He died two days later, at 78.
Mr. Strand was a Norwegian first and a school principal second - though he is remembered as the latter by students, including U.S. Sen. Patty Murray (class of `68) - who passed through Bothell High School during his tenure, 1956 to 1974.
Born to immigrant parents in Poulsbo, he grew up with old-country values. He had a keen sense of right and wrong, which he applied at the schools where he taught or was an administrator.
He taught in Sumner before becoming principal in Bothell, where he also served on the City Council.
"He was our principal when my brother, sister and I went there," said his son, Alan Strand of Redmond. "This was when gentlemen didn't come to school unshaven, and girls always came in dresses.
"He didn't lecture when we did wrong; he just had us admit it and then move on. He held no grudges."
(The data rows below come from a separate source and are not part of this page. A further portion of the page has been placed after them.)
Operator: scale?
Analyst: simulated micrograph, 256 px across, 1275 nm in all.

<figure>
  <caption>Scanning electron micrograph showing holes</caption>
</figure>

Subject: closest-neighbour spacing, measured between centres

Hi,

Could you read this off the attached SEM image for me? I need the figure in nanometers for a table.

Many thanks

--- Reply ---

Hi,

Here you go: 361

Mr. Strand had helped support his family during the Depression, so his children were expected to learn the value of work. He encouraged them to earn money mowing lawns and picking berries.
"When we were out picking berries on a summer day, Dad would stop by, take off his sport coat and pick berries right beside us," said his son.
That sort of example-setting was one way Mr. Strand commanded respect. Another was asking youth and teachers to participate in solutions to problems, rather than issuing edicts.
"He never said an unkind word about anyone and no one said an unkind word about him," said his son. "He always asked teachers, `How can I help you do your job?' With students, he knew they'd have problems, but always asked them to work it through with him."
Mr. Strand, who in the 1970s served as president of the state Secondary Educators Association, felt different people learn differently. So he stressed academics and extracurricular activities equally.
Former colleague "Si" Siverson said Mr. Strand was extremely loyal, whether to fellow graduates of Pacific Lutheran University in Tacoma, his kids, or his staff.
Former University of Washington men's basketball coach Marv Harshman, who attended PLU after Mr. Strand, played golf with him. Harshman, whose wife is Swedish, would tell Swedish jokes about Norwegians.
But Mr. Strand, although serious at golf as well as in life, not only took it with good grace, but happily needled Harshman back.
Other survivors include his wife, Carla Cain Strand of Everett; son Norman of Gresham, Ore.; daughter Nancy Watts of Monroe; sister Dorothy Storseth and brother Peter Storseth, both of Seattle, and nine grandchildren. His first wife, Virginia, died in 1983.
Services have been held. Remembrances may be sent to First Lutheran Church of Bothell, 10207 N.E. 183rd St., Bothell, WA, 98011.